(Bloomberg) -- Malawi has created an agency to oversee its trade and marketing of carbon emission offsets, President Lazarus Chakwera said. 

“Using the prevailing global market prices, the potential value of Malawi’s carbon credits is estimated at 19.9 million metric tons of carbon per annum, valued at over $600 million,” Chakwera said at the inauguration of the Carbon Marketing Initiative on Friday. 

Malawi’s announcement is the latest attempt by an African government to profit from the growing trade in offsets. Zimbabwe this year decreed that the state will get half the proceeds of any carbon credit programs while Kenya is putting in place regulation to oversee the trade. 
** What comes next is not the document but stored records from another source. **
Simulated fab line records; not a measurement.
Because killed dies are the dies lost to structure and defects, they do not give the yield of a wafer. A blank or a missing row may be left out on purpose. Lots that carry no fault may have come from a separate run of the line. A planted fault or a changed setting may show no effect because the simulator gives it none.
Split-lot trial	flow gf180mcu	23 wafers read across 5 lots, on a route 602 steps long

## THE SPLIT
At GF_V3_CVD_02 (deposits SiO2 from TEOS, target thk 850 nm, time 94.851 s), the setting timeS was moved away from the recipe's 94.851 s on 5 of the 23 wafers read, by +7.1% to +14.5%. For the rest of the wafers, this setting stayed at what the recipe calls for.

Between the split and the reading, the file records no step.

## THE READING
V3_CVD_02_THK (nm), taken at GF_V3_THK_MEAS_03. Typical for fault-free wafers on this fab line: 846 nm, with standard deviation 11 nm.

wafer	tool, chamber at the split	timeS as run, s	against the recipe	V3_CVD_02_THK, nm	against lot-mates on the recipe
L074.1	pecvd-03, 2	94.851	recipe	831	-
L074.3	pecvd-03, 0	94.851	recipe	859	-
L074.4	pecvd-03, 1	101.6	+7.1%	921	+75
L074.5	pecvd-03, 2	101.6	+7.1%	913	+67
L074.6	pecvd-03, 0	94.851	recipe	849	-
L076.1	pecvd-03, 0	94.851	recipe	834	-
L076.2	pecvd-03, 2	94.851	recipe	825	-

One carbon credit represents a ton of planet-warming carbon dioxide or carbon dioxide equivalent either removed from the atmosphere or prevented from entering it in the first place. The offsets are bought by emitters to mitigate the effects of their activities.

Malawi’s agency will collate an inventory to establish a national carbon registry, said Macdonald Mafuta Mwale, secretary to the Treasury. It will also will seek to find carbon credit opportunities as well as marketing and trading the securities. It has hired Switzerland’s Klik Foundation to help it assess carbon opportunities and issue internationally tradable credits.

The country signed a memorandum of understanding at the event with a Kenya-based company, Koko Networks, which sells carbon credits as part of its business of selling clean-burning bio-ethanol cook-stoves. The stoves displace the use of charcoal and wood for cooking, reducing greenhouse gas emissions.

Koko is “exploring the potential to build a bioethanol utility in Malawi,” Greg Murray, a co-founder of Koko and the company’s chief executive officer, said in a response to queries. 

“We are encouraged by the creation of a national carbon strategy and policy in Malawi,” he said. “This is one of the areas that governments need to get right to unlock international private climate finance.”